The worldwide web reflects the uncertainty. Here is a sampling:
One Republican is tired of the attacks on McCain and wants to be convinced of the "merits of Mitt."
Two conservative law professors support McCain on judicial appointments.
Megan McArdle endorses Romney and Obama.
It can be lonely supporting Hillary in certain quarters.
Meanwhile, many Democrats continue to doubt Hillary Clinton because they know that Bill is going to turn the White House into a soap opera and undermine the U.S. government just by being Bill.
Walter Shapiro, a former Carter aid, also writes openly about his qualms with both Barack Obama and Hillary Clinton.
Rebecca Traister writes about how her father proudly voted for Geraldine Ferraro for vice president in 1984. Here we are twenty-four years later, and she is not sure she can vote for Hillary.
Camille Paglia speaks for many of us when she hopes that Barack Obama buries the Clintons' ambitions:
'Hillary's willingness to tolerate Bill's compulsive philandering is a function of her general contempt for men. She distrusts them and feels morally superior to them. Following the pattern of her long-suffering mother, she thinks it is her mission to endure every insult and personal degradation for a higher cause -- which, unlike her self-sacrificing mother, she identifies with her near-messianic personal ambition.
'It's no coincidence that Hillary's staff has always consisted mostly of adoring women, with nerdy or geeky guys forming an adjunct brain trust. Hillary's rumored hostility to uniformed military men and some Secret Service agents early in the first Clinton presidency probably belongs to this pattern. And let's not forget Hillary, the governor's wife, pulling out a book and rudely reading in the bleachers during University of Arkansas football games back in Little Rock.

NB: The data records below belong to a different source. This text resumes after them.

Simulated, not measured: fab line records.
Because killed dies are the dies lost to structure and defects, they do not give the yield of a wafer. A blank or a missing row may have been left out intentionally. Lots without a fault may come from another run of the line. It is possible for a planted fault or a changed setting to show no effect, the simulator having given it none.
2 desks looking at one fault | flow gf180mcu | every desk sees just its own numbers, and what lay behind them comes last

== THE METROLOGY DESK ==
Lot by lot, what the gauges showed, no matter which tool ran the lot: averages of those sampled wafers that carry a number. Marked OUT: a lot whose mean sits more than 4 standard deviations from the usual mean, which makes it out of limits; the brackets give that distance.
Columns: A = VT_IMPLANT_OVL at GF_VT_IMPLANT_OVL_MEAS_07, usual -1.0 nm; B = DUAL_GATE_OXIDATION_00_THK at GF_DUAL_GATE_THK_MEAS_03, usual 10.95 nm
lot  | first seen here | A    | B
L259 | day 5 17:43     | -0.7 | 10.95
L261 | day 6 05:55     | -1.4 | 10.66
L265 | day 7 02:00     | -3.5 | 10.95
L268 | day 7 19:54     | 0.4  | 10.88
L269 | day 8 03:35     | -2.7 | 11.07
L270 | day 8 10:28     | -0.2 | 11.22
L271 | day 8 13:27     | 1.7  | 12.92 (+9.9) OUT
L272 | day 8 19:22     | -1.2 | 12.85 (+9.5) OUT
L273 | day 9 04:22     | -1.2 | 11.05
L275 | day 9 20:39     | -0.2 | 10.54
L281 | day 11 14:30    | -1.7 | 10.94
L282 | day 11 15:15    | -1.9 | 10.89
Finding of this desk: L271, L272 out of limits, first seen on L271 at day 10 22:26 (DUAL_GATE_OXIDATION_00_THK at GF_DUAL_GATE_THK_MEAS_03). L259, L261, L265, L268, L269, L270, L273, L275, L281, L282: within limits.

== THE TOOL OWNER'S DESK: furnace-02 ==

'Hillary's disdain for masculinity fits right into the classic feminazi package, which is why Hillary acts on Gloria Steinem like catnip. Steinem's fawning, gaseous New York Times op-ed about her pal Hillary this week speaks volumes about the snobby clubbiness and reactionary sentimentality of the fossilized feminist establishment, which has blessedly fallen off the cultural map in the 21st century. History will judge Steinem and company very severely for their ethically obtuse indifference to the stream of working-class women and female subordinates whom Bill Clinton sexually harassed and abused, enabled by look-the-other-way and trash-the-victims Hillary.'
Sometimes it takes someone as blunt as Camille to say what many of us have felt since 1992.
Today will be a good day as far as I'm concerned if the Clintons are farther tonight from 1600 Pennsylvania Avenue than they were yesterday. I cannot mend the Republican wars, and there is no candidate left standing at this time that I trust completely as commander-in-chief and as appointer of our federal judges. (I don't really think the president has much to do with the economy, though they all have to pretend they do, and they all gladly take credit when times are good.)
One issue is not likely to be solved fairly anytime soon: immigration. The various factions have become Manichean in their views towards those who oppose them. I've been told that I'm "un-American" and "liberal" because I don't want to restrict immigration as much as the next guy.
As many of you know, on immigration I want to control our borders, but I am always conscious that the Old Testament instructs us to "remember the stranger in your midst." There is an ugly vindictiveness among many of the anti-immigration activists. I don't trust anyone who thinks America is going to be saved by punishing severely people whose only crimes were to violate immigration and labor laws. Many activists have defined "sellout" so broadly that it might not be possible to amend our immigration statutes to make them comply with the laws of labor economics. Many of the most outspoken would treat as criminals millions of people who might have done more for America than they have. They would mandate a 21st-century "trail of tears" for Latinos and act like victims when it too fails.

Legal immigration, including the holding of social security numbers, payment of federal and local taxes, military service, and home ownership by foreign-born Americans, is the only way we will remain the world's most powerful nation. As my smug brethren among the babyboomers get older, more statist, and more entitled to government benefits, we will need to accept, educate, and nurture immigrant citizens. Criminalizing people who are desperate and poor but perseverant enough to crawl across the U.S. border is a foolish waste of resources. Our laws need to reward people who risk everything to come to America to work and build their families. Our laws need to bring out the best in our humanity rather than foster a generation of criminals and exploiters. We can either attract and assimilate immigrants by the millions or become the shell of a great nation- proud, spiteful, collectivist, hardheaded, and geriatric, like France.
1 comments:
I'm with you on this. Having spent a semester in Mexico, I saw poverty there that I won't soon forget, and hope never to forget. I have not seen poverty like that here in the US. And a lot of those people coming over here to find work aren't looking to stay and sap up benefits; they are looking to make money to take back home to their families. God bless them.